In the UK ITV Companies are contracted to provide programme services for a fixed period set by the Independent Broadcasting Authority (IBA).


TVS operated from the old Southern Television studios in Southampton and Dover. Part of TVS' franchise promise was to build new studios to cover the eastern part of it's region, a site in Maidstone was chosen. The new studio at Vinters Park would be the most advanced in the UK, costing TVS around £15m, it would have a News Department, supported by six news covering teams at either end. In addition to the news film facility, there were three complete feature film crews supported by a computer controlled rostrum camera, eight-head dubbing facility, stills department and feature cutting rooms. TVS also converted an old Television Theatre in the Medway Towns into a studio using it for some of its current affairs output.

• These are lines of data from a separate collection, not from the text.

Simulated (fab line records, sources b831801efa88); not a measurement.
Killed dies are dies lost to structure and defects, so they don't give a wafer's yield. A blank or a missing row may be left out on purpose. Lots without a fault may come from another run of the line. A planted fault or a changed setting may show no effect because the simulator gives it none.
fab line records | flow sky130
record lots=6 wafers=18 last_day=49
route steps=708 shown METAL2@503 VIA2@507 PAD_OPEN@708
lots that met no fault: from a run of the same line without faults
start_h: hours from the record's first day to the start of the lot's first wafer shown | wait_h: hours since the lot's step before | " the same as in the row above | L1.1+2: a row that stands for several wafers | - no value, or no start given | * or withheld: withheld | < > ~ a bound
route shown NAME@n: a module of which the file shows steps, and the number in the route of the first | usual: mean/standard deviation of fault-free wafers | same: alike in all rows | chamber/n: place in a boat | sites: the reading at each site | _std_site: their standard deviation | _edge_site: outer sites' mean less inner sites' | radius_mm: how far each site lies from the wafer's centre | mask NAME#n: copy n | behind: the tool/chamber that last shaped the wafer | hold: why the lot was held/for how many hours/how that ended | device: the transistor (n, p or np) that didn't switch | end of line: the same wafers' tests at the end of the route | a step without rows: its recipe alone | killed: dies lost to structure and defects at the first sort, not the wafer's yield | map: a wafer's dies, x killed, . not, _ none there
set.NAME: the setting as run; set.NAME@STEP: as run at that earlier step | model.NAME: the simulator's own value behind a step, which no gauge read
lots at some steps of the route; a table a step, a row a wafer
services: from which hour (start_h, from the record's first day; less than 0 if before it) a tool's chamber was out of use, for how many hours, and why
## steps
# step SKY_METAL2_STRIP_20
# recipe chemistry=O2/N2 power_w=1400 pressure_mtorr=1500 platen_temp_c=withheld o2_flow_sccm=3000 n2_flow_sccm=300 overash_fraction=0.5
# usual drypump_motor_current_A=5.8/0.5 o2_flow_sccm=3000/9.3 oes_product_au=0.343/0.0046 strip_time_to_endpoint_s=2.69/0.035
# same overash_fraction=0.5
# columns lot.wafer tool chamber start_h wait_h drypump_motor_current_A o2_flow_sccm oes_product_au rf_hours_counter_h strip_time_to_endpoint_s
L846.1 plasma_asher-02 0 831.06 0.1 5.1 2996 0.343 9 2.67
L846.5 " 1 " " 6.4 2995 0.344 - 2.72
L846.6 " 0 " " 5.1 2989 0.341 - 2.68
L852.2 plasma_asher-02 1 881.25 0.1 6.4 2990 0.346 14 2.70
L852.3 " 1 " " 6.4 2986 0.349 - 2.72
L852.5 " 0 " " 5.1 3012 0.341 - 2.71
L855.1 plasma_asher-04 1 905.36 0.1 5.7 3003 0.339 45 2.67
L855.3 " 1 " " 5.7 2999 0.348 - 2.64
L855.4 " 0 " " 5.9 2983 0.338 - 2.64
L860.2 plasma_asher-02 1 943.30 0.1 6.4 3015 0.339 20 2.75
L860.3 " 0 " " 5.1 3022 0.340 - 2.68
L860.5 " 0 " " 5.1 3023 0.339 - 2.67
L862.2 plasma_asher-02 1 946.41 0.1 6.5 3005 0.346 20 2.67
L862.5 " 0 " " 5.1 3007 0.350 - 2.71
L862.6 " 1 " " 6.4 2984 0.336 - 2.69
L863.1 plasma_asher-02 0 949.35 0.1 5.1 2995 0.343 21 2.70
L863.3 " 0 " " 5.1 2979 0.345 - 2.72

The main stay of TVS' output would be 800 hours of local and regional programmes, bult around it's flagship news programme, Coast to Coast transmitted from Southapton and Maidstone. TVS hoped to specialise in Science and Industry output, having brought in Michael Blakstad from the BBC's Tomorrow's World, his department being responsible for a new programme, The Real World featuring topical scientific and technical developments, the failures as well as the successes. In the area of children's television, TVS hoped to achieve more than Southern had, Anna Home producing The Haunting of Cassie Palmer and The Boy Who Won the Pools which was aimed at challenging the BBC on Saturday afternoons. Weekday afternoons TVS hoped to meet the needs of the house-bound audience with a thrice-weekly programme provisionally titled Not for Women Only, which would recognise that the household audience for daytime TV is expanding. TVS also hoping to produce various programme for the still to begin, Channel Four.
The TVS Trust
TVS wanted a close relationship with its audience, both through its programmes and also its local offices. TVS set up a charitable trust to fund local arts, educational and recreational enterprise. Martin Jackson, Controller of Public Affairs said "Our research suggests that viewers are generally cynical about broadcasters, feeling that whatever changes may be made behind the camera, on screen it will be much of the same. We hope to dispel that suspicion".